Banks’ H1 profit shines, but fails to lift stock prices
Because there is still a big challenge ahead as curse of NPL is hovering over banks’ head’
Net profit of nearly 80% of the listed private banks have increased in the first half of this year due mainly to higher income from treasury bonds and improved import situation.
Bankers said loan rescheduling against Non-Performing Loans (NPL) have also helped increasing the net profit, but NPL is still a headache as it will have to be adjusted at the end of the year.
They, however, hoped the earnings would be better in the days to come if the political situation remains in favour of investment.
Of the 30 listed banks, the net profit of 23 marked rise, five saw a fall and two incurred losses in the January to June period, according to Dhaka Stock Exchange (DSE) data.
Pubali Bank Managing Director Helal Ahmed Chowdhury said some banks recovered well from their poor earnings last year hit by the political unrest.
He said the banks have earned the lion’s share of income from investment in government treasury bonds. “It gives a big support in boosting earnings as rate of interest of bonds was higher in the last quarter.”
Some supports also came from realising commission from opening LC (letter of credit) that rose in the recent months, and remittances, he said.

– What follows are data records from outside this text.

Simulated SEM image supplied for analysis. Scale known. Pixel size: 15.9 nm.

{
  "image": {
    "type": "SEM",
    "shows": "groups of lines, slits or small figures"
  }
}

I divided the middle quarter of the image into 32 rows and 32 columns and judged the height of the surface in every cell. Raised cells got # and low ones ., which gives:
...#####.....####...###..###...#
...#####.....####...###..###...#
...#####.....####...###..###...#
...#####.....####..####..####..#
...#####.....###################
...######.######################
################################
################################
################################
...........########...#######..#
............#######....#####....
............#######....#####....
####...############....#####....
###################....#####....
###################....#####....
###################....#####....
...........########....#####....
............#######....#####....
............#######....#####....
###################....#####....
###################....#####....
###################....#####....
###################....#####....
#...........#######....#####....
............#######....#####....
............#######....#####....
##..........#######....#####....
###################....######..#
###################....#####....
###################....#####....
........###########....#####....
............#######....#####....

Imports rose by 20.7% in the last fiscal compared to the previous fiscal. In June this year, the opening of LCs posted a rise of about 31% compared with that of a negative growth of 17 % in the same month of 2013, according to Bangladesh Bank.
Mutual Trust Bank Limited (MTBL) Managing Director Anis A Khan said mainly expansion, diversification and restructure of planning has helped bringing good results. “Banks’ investment in Treasury bonds with high call rate has helped recovering well in the recent times from last year’s dismal earnings.”
The banker said the impact of loan defaults, which shot up last year following a series of banking scams and political unrest, might improve this year too, if political field remains calm.
Chowdhury said rescheduling NPL in line with the central bank rules helped banks keep lower provisioning, also contributing to the profits. “But there is no reason for complacency. Because there is still a big challenge ahead as curse of NPL is hovering over banks’ head.” About NPL, Khan said it followed last year’s trend.
The banks registered increased earnings by more than 100% are MTBL, Jamuna Bank, Social Islami Bank Ltd (SIBL), National Bank and AB Bank.
The banks with increased earnings by more than 50% are UCBL, Mercantile, Exim Bank, City Bank and Al-Arafah Bank.
The banks that saw a decline in their net profit are BRAC Bank, EBL, Islami Bank, One Bank and Rupali Bank.
Shahjalal Bank incurred losses of Tk49.5 crore in the first half of this year against its net profit of Tk20.7 crore a year earlier. During the period, accumulated losses of ICB Islami Bank rose to Tk26.3 crore, which was Tk8.6 crore.
Despite majority of banks registering increased net profit, they failed to attract stock investors. Yesterday, share prices of banks – the stock market’s bellwether – dropped 0.4%.
“It is probably because of bad loan,” said Asad Khan, managing director of Prime Finance and Investment Ltd.
He said banks enjoy loan rescheduling facility against bad loan, giving a boost to income. But at the end of the year, bad loan will be adjusted with the profits. Failure in bad loan recovery means negative impact on profit.”